6.1 Judgments made

6.1.1 Consolidation principles

6.1.1.1 Judgments in determining PZU has control

In accordance with point 7 of IFRS 10, PZU Group assumes that it has control only when it simultaneously has power over the investee, exposure, or rights, to variable returns from its involvement with the investee and the ability to use its power over the investee to affect the amount of the investor's returns.

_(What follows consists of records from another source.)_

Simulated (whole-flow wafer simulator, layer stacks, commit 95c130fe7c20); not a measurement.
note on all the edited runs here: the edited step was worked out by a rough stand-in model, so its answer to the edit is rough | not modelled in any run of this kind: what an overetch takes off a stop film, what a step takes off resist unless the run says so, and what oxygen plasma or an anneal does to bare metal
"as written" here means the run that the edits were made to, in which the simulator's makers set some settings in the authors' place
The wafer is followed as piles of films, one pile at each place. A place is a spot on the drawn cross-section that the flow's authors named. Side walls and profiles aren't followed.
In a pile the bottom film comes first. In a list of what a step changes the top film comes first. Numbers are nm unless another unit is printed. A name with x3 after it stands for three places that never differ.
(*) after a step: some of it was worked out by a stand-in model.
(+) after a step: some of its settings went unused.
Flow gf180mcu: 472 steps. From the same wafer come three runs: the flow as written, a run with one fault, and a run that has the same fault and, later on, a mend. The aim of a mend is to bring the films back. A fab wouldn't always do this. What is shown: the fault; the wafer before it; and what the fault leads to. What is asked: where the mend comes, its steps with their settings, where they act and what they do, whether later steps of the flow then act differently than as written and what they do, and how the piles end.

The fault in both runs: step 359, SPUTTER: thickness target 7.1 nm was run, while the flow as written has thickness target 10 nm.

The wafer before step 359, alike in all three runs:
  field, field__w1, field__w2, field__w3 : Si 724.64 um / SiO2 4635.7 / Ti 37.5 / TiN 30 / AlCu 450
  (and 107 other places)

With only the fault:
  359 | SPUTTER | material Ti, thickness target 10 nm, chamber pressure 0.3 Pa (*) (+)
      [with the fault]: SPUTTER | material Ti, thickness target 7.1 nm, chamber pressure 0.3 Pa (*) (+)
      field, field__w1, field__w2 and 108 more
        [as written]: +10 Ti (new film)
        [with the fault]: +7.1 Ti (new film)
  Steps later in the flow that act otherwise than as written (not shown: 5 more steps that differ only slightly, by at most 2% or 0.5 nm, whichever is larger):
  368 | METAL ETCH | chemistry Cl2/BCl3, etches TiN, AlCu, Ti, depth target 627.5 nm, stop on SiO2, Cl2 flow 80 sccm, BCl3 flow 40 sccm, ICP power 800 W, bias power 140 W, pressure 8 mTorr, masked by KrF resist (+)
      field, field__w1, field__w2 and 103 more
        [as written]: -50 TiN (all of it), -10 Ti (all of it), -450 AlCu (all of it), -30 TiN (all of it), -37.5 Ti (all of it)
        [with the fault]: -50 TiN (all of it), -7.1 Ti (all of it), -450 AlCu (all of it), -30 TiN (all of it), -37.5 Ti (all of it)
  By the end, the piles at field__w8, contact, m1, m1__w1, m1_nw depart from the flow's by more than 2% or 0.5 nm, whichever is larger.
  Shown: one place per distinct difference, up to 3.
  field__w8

In order to determine whether PZU Group has the exisiting rights which are sufficient to exercise power, i.e. the current ability to direct the relevant activities, PZU Group analyses i.e.:

  • how many votes it holds and whether it holds more votes than other investors (including potential voting rights and rights resulting from other contractual arrangements);
  • how many entities would have to act together in order to outvote PZU Group;
  • distribution of votes at previous general meetings;
  • obligations, if any, to ensure undisturbed operations of the entity in which the investment was made;
  • are the key personnel of the entity or members of the management body of the entity where the investment was made related to PZU Group;
  • capacity to appoint members of management and supervisory bodies of the entity;
  • possibility to oblige or prevent the entity to perform significant transactions;
  • other prerequisites.

Following the purchase of the II tranche of Alior Bank shares, under the transaction specified in 2.4.6.1, PZU Group performed control analysis and determined that:

  • it holds a total of 23.9574% of Alior Bank shares (and after inclusion of potential voting rights resulting from irrevocably mandatory purchase of the III tranche – 29,2232%) that entitles it to the same number of votes at the General Shareholders’ Meeting of Alior Bank;
  • only three shareholders own interests of over 5%, and the rest of shareholding is fragmented and a large number of entities would have to act together to outvote PZU;
  • it would hold a majority of votes at the majority of general meetings (as a result of an analysis of attendance and schedule of votes at Alior Bank general meetings in the years 2013-2015);
  • upon PZU Group’s request, a member of the Alior Bank management board was appointed who previously served as a member of the PZU Management Board, as well as two members to the Alior Bank supervisory board who are key managers at PZU;
  • PZU Group does not have knowledge of potential agreements concluded between other shareholders of Alior bank;
  • it undertook investment obligations towards Alior Bank, due to which its exposure to variability of Alior Bank’s financial results is disproportionately greater that its voting rights.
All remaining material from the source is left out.